Crude oil's new bear market
Key points:
- Crude oil has dropped 20% from its 52-week high in fewer than 30 days
- Other quick reversals led to negative forward returns in oil, Energy stocks, and the Canadian dollar
- The ends of long bull runs also led to mostly negative returns in those markets
A new bear for a widely-watched market
After a plunge to start the week, crude oil bounced back quickly. Dean showed why that was likely just a dead-cat bounce, and already oil has plunged to new lows. The selling pressure was enough to push it more than 20% below its prior 52-week high, the first bear market in nearly a year.
It took crude oil only 24 days to cycle from a new high to a bear market. This is relatively quick but not totally out of bounds for such a hit-or-miss market. Since 1985, there have been 12 other times when oil cycled into a bear market in under 60 days, and it was not a good sign for future returns. Over the next 2 months, oil rebounded only a third of the time.

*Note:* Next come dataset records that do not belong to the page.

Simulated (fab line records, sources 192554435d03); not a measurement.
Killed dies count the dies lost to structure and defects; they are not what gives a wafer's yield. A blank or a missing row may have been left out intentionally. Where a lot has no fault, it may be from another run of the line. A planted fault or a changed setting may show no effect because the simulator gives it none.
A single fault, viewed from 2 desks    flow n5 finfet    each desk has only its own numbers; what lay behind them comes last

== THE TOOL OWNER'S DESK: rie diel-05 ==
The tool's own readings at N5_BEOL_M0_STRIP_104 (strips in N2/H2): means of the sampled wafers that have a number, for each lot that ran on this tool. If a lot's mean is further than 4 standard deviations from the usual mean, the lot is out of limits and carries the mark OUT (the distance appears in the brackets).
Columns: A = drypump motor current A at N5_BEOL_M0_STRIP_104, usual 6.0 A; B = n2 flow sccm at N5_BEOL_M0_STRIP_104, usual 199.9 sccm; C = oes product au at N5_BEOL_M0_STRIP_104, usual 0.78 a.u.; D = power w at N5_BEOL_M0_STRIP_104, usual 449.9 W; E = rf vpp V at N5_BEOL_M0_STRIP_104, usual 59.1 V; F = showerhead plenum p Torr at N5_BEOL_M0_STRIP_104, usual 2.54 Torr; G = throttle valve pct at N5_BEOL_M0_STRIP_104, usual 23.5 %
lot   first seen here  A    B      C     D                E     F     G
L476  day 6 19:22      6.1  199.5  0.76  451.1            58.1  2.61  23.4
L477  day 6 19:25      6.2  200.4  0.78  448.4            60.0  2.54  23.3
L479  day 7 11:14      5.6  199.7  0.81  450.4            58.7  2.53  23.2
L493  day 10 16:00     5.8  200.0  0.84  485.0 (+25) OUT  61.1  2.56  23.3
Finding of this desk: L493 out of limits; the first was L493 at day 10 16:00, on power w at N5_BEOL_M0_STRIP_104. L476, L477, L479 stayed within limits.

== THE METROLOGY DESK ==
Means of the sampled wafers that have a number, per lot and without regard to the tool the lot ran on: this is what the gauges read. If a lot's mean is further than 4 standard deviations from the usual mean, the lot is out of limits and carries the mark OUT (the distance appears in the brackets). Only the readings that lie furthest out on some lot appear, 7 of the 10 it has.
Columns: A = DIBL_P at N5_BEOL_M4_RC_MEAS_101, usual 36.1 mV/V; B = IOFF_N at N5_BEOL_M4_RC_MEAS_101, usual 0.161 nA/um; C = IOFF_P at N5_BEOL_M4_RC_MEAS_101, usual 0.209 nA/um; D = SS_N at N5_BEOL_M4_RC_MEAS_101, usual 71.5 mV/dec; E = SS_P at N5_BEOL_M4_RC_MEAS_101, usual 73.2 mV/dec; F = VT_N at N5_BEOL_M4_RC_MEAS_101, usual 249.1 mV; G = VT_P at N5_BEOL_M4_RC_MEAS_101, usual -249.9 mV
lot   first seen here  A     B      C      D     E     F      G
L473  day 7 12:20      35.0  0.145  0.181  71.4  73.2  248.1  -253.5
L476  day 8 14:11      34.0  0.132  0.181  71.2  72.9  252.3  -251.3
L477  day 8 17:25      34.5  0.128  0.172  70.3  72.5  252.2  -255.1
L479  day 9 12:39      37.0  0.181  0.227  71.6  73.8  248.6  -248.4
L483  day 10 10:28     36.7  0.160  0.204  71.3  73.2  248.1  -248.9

There is not a perfect correlation between crude oil and the price of Energy stocks. Even so, these new bear markets in oil were not all that great of a sign for the sector, even when using total return, which includes sometimes-hefty dividend payouts.
According to Bloomberg, the currency with the most significant 60-day correlation to crude oil is the Canadian dollar. So, it's not too surprising that currency had trouble holding any gains.
The end of a long bull run
This week's drop also ended nearly a year-long bull run in oil. It had been 228 days since oil was more than 20% below a 52-week high, ending one of the longer positive streaks in the history of the futures contract.
The ends of long periods without a bear market were even worse for oil prices going forward. Over the next 2 months, oil lost ground after 11 out of 14 signals.
These weren't as bad for the stocks that depend primarily on oil and its after products.
Again, though, the loonie did not do well after these signals.
What the research tells us...
Like small-cap stocks, crude oil has suffered a quick reversal from a recent new high. This market is subject to all kinds of structural, geopolitical, and environmental factors that can impact historical comparisons instantly. But if we rely on the general patterns, then quick reversals from a peak, and the ends of long bull runs, have consistently led to poor medium-term returns. This also had a modest negative influence on Energy sector stocks and an enormous negative impact on currencies like the Canadian dollar.